Kayhan did publish his next comments, in which he said that Iran has acted logically in all of its dealings, including in the “imposed war” (what Iran calls the Iran-Iraq war) and the signing of UN Security Council Resolution 598, which brought an end to the war.

Javan Online, which is believed to be affiliated with the Islamic Revolutionary Guard Corps, in an article headlined, “The day of struggle is not the day of agreement,” ignored the parts of the speech in which Khamenei discussed the nuclear concessions Iran has made, focusing instead on the segments in which Khamenei took firm stances and stood by red lines.

The article led with Khamenei’s comments, “These words that are heard — that ‘At one point let’s agree to the general principles, then the specifics’ — I do not approve of this. With the experience we have with the opposing side, this will become a tool for consecutive excuses about the specifics. If they reach an agreement, sign the general [principles] and the specifics in one session.”

The article concluded that based on the supreme leader’s own statements, there is not a “good agreement” to be had.
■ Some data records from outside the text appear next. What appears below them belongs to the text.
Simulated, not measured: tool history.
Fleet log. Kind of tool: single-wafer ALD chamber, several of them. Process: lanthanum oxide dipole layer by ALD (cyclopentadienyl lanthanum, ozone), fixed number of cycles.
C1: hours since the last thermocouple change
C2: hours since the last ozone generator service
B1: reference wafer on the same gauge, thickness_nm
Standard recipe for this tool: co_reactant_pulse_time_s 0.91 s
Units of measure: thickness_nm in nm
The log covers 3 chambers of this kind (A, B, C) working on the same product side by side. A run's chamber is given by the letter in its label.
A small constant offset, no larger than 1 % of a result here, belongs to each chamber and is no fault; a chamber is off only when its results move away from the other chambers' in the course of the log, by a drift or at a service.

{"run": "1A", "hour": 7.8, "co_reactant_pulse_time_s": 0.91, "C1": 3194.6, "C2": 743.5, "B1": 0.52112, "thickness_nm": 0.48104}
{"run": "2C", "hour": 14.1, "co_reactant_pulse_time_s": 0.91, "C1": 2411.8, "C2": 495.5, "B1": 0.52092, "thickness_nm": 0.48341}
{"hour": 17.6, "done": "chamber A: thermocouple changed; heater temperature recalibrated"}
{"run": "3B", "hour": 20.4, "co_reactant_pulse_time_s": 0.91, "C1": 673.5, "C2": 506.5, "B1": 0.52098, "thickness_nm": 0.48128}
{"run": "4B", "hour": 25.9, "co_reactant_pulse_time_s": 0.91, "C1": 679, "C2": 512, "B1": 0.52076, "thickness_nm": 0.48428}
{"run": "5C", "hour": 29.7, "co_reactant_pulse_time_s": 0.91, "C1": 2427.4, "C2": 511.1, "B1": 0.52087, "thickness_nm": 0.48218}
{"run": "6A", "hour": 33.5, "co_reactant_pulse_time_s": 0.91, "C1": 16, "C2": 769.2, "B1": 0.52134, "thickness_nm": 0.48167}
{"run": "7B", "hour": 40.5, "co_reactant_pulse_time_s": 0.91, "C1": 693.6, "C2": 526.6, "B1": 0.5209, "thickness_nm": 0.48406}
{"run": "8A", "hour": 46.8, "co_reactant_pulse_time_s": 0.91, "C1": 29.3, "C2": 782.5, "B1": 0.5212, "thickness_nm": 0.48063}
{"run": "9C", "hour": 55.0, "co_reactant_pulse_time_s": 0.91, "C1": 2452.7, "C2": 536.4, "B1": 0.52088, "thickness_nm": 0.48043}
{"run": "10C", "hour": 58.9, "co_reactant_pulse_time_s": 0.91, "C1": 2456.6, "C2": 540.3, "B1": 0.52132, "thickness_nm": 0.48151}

An op-ed in Iran newspaper, which is run by the administration, dismissed the findings of the conservative media outlets, saying that they have been opposed to a nuclear deal from the very beginning and have pretended not to know that the nuclear negotiations have been guided by the supreme leader all along. It stated that it is acceptable to criticize the administration for the nuclear deal, but critics should at least openly admit that “Their economic and political interests are not [aligned] with the negotiations and an agreement.”